How do you compile such a code? …and is there a demo
example, that shows how to merge both types of code?

Thanks.

Hi garcfd,

Most multi-gpu OpenACC codes use MPI since it’s the most straightforward and simplest method. Basically all you need to do is add OpenACC to your MPI enabled code. Then assigned each rank to a device (one device per rank), For more devices, launch more ranks.

The only MPI OpenACC “things” are the rank to device assignment and optionally use CUDA Aware MPI so device data transfers are done directly between devices. Otherwise the two models don’t overlap and can be used concurrently.

Here’s the boiler plate code I use for device assignment. Typically done right after MPI_init is called:

#ifdef _OPENACC
      use openacc
#endif
...
#ifdef _OPENACC
      integer :: dev, devNum, local_rank, local_comm, ierr
      integer(acc_device_kind) :: devtype
#endif
...
#ifdef _OPENACC
!
! ****** Set the Accelerator device number based on local rank
!
     call MPI_Comm_split_type(MPI_COMM_WORLD, MPI_COMM_TYPE_SHARED, 0, &
          MPI_INFO_NULL, local_comm,ierr)
     call MPI_Comm_rank(local_comm, local_rank,ierr)
     devtype = acc_get_device_type()
     devNum = acc_get_num_devices(devtype)
     dev = mod(local_rank,devNum)
     call acc_set_device_num(dev, devtype)
# endif

This does a round robin assignment of the device for the ranks on the local system. Another method folks use is to write a wrapper script which sets the environment variable CUDA_DEVICE_VISIBLE so each rank only “sees” a single device.

To use CUDA Aware MPI, put the MPI Send and Receive calls within an OpenACC host_data region so the device addresses are passed.

!$acc host_data use_device(sendbuf) 
...
   call mpi_send(....
...
!$acc end host_data

To compile, just add the “-acc” flags to your mpifort command. Though be sure to use an MPI that’s configured for use with nvfortran or another compiler that supports OpenACC.

I did write this using MPI+OpenACC tutorial but I haven’t updated it in about 10 years, which was pre-MPI3 and CUDA Aware MPI so doesn’t have my updated device assignment nor uses host_data. Though it might better clarify the process.

I was going to point you to Ron Caplan’s POT3d code as an example, but it looks like he’s no longer posting the OpenACC version, just the Fortran STDPAR (i.e. DO CONNCURRENT) version. Though, he’s also has posted a simple MPI+OpenACC example you might look at.

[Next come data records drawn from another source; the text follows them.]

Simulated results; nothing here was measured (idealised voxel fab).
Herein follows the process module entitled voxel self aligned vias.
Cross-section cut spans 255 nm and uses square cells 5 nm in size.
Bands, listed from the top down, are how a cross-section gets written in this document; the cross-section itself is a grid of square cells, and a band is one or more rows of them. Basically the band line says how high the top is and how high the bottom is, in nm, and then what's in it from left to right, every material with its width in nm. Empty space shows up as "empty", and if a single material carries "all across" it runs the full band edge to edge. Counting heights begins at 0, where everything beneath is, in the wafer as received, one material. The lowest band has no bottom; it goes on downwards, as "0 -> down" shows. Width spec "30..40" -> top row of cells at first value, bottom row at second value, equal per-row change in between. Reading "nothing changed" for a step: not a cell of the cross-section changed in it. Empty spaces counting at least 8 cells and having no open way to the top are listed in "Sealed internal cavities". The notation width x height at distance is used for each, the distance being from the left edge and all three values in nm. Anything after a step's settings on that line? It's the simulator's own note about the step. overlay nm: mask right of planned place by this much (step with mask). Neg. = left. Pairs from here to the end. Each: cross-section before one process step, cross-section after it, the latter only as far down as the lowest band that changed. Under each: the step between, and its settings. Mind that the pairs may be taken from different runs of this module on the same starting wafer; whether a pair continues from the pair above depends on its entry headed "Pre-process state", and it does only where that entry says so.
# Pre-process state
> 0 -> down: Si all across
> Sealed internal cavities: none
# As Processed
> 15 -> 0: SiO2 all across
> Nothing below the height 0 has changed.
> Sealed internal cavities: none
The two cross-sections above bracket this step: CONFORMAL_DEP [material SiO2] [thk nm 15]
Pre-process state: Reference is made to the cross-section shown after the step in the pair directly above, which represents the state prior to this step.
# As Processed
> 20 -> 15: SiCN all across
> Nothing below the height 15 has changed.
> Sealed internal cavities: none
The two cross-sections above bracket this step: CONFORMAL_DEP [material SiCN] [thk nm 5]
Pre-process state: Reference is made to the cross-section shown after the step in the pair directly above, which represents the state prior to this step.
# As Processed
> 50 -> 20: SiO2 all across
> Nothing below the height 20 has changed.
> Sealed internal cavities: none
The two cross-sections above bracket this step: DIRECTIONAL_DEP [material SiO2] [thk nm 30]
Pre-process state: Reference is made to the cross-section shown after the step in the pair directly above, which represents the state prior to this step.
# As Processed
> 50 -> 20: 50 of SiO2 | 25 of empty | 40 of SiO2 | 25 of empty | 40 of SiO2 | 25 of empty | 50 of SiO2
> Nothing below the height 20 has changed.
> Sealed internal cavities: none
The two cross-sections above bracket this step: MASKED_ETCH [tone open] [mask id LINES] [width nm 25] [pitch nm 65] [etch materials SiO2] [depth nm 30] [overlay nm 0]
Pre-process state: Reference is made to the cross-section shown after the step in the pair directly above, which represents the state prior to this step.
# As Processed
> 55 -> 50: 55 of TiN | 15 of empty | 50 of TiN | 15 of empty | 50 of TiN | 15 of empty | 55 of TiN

The SPEChpc 2021 benchmark suite is also a good example resource for MPI+OpenACC (as well as MPI+OpenMP), though while free for academic and non-commercial use, your organization would need to apply for a license.

Hope this helps,
Mat

1 Like

Thanks Mat, some great advice there. I will come back with some other questions when I have implemented it, no doubt. Regards Giles.

when I run mpifort I get the following errors - does this mean that the MPI is not correctly linked to the nvidia fortran?

gfortran: error: unrecognized command line option ‘-static-nvidia’
gfortran: error: unrecognized command line option ‘-acc=host’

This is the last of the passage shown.